# Spokeo search



## alwaysnforever (Jun 16, 2011)

Has anyone ever used and paid for the subscription on Spokeo? How accurate is the info provided in the search that you get?


----------



## Ember (Jul 17, 2011)

Well, having just dropped by the site (I have never heard of it before)...the info it had on me was pretty accurate, but not completely...it had my age wrong, address and phone number correct, an accurate picture of my house, how long I've owned it, how many people live there (including my wife's name)...it seems like a fairly accurate site, but I have no idea if it's worth a subscription. Hope this helps!


----------



## alwaysnforever (Jun 16, 2011)

Ember, yes all the info I found was correct also but there was an email listed that I wasn't aware of. It didn't give you the actual email address just that it was with aol.com


----------



## Ember (Jul 17, 2011)

Ah, I see...it did the same for me...*****@yahoo.com...not mine, mine is much longer....it might be worthwhile to subscribe. The info does seem pretty accurate!


----------



## alwaysnforever (Jun 16, 2011)

Ember said:


> Ah, I see...it did the same for me...*****@yahoo.com...not mine, mine is much longer....it might be worthwhile to subscribe. The info does seem pretty accurate!

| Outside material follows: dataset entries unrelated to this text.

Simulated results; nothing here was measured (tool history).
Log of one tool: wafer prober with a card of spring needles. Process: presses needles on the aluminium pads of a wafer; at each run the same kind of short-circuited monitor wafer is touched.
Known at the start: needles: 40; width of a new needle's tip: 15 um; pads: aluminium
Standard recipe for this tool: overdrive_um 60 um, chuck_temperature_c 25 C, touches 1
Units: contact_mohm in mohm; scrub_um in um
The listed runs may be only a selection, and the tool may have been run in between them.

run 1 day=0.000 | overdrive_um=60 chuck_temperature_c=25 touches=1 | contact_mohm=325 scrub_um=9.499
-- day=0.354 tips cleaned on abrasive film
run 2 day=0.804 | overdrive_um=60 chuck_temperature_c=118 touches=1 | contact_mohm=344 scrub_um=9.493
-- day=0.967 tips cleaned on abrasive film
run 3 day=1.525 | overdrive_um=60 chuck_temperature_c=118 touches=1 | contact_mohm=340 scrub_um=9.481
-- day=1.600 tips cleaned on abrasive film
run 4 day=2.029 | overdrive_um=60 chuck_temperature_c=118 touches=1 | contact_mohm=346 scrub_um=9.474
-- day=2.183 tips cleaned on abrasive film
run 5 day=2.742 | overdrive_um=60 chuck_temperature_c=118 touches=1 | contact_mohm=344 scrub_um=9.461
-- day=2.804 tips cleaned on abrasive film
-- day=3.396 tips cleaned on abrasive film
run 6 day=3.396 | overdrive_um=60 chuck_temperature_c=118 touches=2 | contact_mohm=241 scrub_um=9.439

Ember, do you have an account with Yahoo.com? Here's my issue, I didn't know my husband had an email account with AOL...hmmmmm


----------



## 827Aug (Apr 27, 2008)

I've never used that company before but have used others. I like Intelius. That's how I found where some of the mistresses lived. My estranged husband was having some of his mail sent to their places. The actual physical addresses were very accurate.


----------